Meaning: Cotgrave, definining Philogrobolizé du cerveau, or philogrobolized in the brain:
intoxicated, astonied, bedunced, at his wits end.Usefulness: 1 (Besides that use, there's also the one suggested in The Horologicon: "It conveys a hangover, without ever having to admit that you've been drinking.")
Logofascination: 1 (Sir Thomas brought it into English, and has the only citation in the OED, but Rabelais might've formed this. It's related to metagrobolize - tomorrow's word - and the OED suggests that the philo- is the traditional compound, meaning love, but I suspect that it is meant to suggest philosophy or philosophising; their brains are overcome by too much thinking. I must admit to also being rather fond of the phrase philogrobolized in their brains.)
In the wild: no; the only other uses I've found are in other translations of Rabelais, or, as mentioned, The Horologicon.
Degrees: 1 (Again with the dilemma! Sir Thomas certainly gets citation rights in the OED, and is possibly responsible for creating the English word, but it already existed in French; this is where the sola tag comes in handy.)
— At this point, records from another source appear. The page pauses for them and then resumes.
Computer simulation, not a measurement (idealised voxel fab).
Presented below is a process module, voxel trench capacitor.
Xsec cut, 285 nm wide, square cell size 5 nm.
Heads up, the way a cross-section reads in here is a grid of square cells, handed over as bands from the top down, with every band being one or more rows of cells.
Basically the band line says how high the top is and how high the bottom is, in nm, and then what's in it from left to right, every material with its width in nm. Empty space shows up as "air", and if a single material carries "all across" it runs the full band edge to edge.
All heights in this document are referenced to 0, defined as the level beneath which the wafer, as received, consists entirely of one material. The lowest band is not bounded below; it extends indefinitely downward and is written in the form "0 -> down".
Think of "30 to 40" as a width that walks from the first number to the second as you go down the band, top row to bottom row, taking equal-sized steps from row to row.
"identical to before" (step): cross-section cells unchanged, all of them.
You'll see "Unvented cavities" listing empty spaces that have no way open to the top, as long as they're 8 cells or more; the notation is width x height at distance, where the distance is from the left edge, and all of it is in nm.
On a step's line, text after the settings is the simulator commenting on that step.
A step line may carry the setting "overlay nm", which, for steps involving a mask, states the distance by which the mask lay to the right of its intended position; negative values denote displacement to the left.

Which is used in: G&P, Book the Second, X: How Pantagruel judged so equitably of a controversy, which was wonderfully obscure and difficult, that, by reason of his just decree therein, he was reputed to have a most admirable judgment. The only time Rabelais or Sir Thomas use this word; Pantagruel has bested all the sophisters of Paris, and his reputation has spread. There is a particularly difficult law case which has caused a number of learned judges to be:
at their wits' end, all-to-be-dunced and philogrobolized in their brains,As per the chapter title, Pantagruel judges it with great wisdom. You might recognise those synonyms from Cotgrave, above; Rabelais was satisfied with philogrobolisez de cerveau.